“What this whole debate comes down to is who controls the skies,” Republican representative Marjorie Taylor Greene of Georgia told the audience at a House Oversight Committee hearing on Tuesday. “Do we believe in God and that he has dominion over his perfect creation of planet Earth? Do we believe that he has given us everything we need to survive as a civilization since the beginning of time? Or do you believe in man’s claim of authority over the weather, based on scientists that have only been alive for decades and weren’t here to witness the climate changes since the beginning of time?”
As American culture becomes saturated with conspiracy theories, the idea that the government is controlling the weather—an old chestnut—seems to be getting new legs. This theory has led to a raft of proposed legislation in more than two dozen states. Tuesday’s hearing showcased the messiness of what happens when conspiracy theories collide with a federal government that has proven especially willing to entertain them.
The hearing, titled “Playing God with the Weather—a Disastrous Forecast” and convened by Greene, comes alongside legislation she introduced this summer to “prohibit weather modification within the United States.” The definition of “weather modification” in Greene’s legislation is extremely broad, encompassing several unrelated techniques and phenomena; subsequently, the hearing covered many disparate ideas.
“They kinda threw [different ideas] under this umbrella of weather modification” at the hearing, says Andrew Dessler, a professor of atmospheric science at Texas A&M University.
Condensation trails, or contrails, for instance, are natural clouds that can form behind jets as a result of their exhaust. The word “chemtrails” is a term used for contrails by people who think that these are signs of jets spraying chemicals into the air as part of a plot to control the weather. (The two terms are often conflated.) Cloud seeding—the practice of introducing materials like dry ice or silver iodide into clouds to create more rain—is a common technique that has been used for decades by states and counties across the country; nine states currently have active cloud-seeding programs. Finally, solar radiation modification refers to practices that could deflect or dim the rays of the sun in order to halt global warming. Solar radiation modification, also referred to as solar geoengineering, has never been deployed on a large scale.

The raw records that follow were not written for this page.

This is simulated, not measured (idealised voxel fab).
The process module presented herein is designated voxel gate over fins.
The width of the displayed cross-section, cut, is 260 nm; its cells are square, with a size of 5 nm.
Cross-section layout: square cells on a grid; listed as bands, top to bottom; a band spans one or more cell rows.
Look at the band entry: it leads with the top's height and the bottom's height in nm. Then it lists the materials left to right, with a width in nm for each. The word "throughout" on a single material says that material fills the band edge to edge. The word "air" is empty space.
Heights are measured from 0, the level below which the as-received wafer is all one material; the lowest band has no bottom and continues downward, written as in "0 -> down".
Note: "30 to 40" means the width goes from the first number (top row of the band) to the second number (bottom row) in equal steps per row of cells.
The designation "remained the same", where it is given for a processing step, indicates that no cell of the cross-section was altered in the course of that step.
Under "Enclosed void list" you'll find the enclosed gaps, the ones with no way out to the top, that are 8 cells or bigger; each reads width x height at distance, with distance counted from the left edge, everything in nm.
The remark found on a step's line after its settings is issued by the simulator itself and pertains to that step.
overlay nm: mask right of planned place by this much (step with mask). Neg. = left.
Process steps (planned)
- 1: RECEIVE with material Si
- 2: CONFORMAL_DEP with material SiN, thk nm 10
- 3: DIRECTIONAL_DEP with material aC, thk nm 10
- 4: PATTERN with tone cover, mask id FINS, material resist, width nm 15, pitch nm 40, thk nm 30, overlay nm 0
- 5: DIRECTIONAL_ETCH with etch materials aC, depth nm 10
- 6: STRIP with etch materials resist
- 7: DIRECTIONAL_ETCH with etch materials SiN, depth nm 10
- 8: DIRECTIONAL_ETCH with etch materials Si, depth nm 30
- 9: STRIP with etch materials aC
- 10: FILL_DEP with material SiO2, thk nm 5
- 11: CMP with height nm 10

Greene has a long history of spreading conspiracy theories about the weather, perhaps most famously claiming before she entered Congress that California’s destructive wildfire season in 2018 was caused by lasers in outer space controlled by a powerful Jewish family. Over the summer she introduced the legislation that accompanied this week’s hearing, after conspiracy theories began circulating online that the floods in Texas in July were man-made. Following the floods, the EPA released an online resource on geoengineering and weather modification, in the name, the agency said, of “total transparency.” (The resource features an explainer on different types of weather modification and US government involvement, including an FAQ.)